At the end of each block in which they purchased the DS, participants indicated their subjective trust in the support on a scale from 1 to 10 (by answering “How much did the system help you in the task?”) and their subjective assessment of the system performance with the same scale (by answering “How good was the system in distinguishing between cases in which an intervention was needed or not needed?”).

Figure 3 depicts the different correlation levels between the human and the DS’s observed values and judgment (i.e., redundancy levels). The upper panel depicts the DS observed value, and the lower panel depicts the DS judgment, which was converted with unbiased decision thresholds. The visualizations highlight how the correlation between the human and the DS’ observed value affects the total information. Lower correlations result in more unique information and, thus, lower redundancy, while higher correlations result in less unique information and higher redundancy. It demonstrates the trade-off between uniqueness and consistency in decision making. Lower redundancy levels broaden the range of perspectives and potential insights, while higher redundancy levels reinforce consistent information.

Figure 3.

Participants’ observed value versus DS’s observed value (upper panel) and DS’ judgment (lower panel) for Signal (∘) and Noise (+) events.

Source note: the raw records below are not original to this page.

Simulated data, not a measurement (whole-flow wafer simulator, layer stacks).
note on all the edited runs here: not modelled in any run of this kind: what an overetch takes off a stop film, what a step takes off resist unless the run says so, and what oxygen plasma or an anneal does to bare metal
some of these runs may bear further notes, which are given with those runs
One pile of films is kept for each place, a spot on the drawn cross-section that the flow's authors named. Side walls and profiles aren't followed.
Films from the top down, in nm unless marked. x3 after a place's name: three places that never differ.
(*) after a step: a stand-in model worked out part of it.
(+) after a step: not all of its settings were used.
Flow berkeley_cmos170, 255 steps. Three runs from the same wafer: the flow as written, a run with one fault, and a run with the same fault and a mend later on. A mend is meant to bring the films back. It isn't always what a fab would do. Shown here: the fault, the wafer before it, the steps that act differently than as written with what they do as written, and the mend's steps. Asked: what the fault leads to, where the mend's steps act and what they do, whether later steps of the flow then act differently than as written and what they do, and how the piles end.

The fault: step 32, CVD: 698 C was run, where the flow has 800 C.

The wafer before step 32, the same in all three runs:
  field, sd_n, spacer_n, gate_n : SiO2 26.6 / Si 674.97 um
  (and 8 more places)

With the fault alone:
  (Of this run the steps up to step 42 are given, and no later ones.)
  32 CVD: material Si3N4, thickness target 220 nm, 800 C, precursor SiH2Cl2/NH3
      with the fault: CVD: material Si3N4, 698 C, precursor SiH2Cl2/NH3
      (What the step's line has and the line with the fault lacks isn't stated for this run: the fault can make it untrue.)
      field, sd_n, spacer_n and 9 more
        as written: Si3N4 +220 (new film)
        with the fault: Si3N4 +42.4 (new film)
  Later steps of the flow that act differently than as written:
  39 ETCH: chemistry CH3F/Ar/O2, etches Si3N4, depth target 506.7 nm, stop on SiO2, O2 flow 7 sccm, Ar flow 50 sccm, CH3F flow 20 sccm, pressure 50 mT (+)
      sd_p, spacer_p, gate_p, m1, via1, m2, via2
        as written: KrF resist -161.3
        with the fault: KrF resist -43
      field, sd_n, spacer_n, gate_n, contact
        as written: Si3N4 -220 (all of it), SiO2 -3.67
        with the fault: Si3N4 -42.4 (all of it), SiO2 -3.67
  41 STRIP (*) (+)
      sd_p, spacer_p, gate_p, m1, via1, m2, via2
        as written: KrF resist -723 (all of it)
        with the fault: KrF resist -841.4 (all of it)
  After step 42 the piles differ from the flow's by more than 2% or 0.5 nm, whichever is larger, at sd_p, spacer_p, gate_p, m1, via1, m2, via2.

As the correlation between the two information sources increases, the overlap in the information they provide also increases, resulting in redundancy, which effectively reduces the total informational gain from both sources. When two information sources are completely redundant (r = 1), the mutual information is maximal so that a source provides no additional information beyond what is already given by the other. On the other hand, with no correlation at all (r = 0), the mutual information is minimal, meaning each source provides unique information that reduces uncertainty maximally. Given the correlation coefficient r, the mutual information I(X;Y) for jointly Gaussian variables is: $I (X; Y) = - \frac{1}{2} \log (1 - r^{2})$ (Cover & Thomas, 2006). For the specific correlation levels (0, 0.25, 0.5, 0.75, 1) in Figure 3, the corresponding mutual information values are $(0, . 01, . 06, . 18, \to \infty)$ .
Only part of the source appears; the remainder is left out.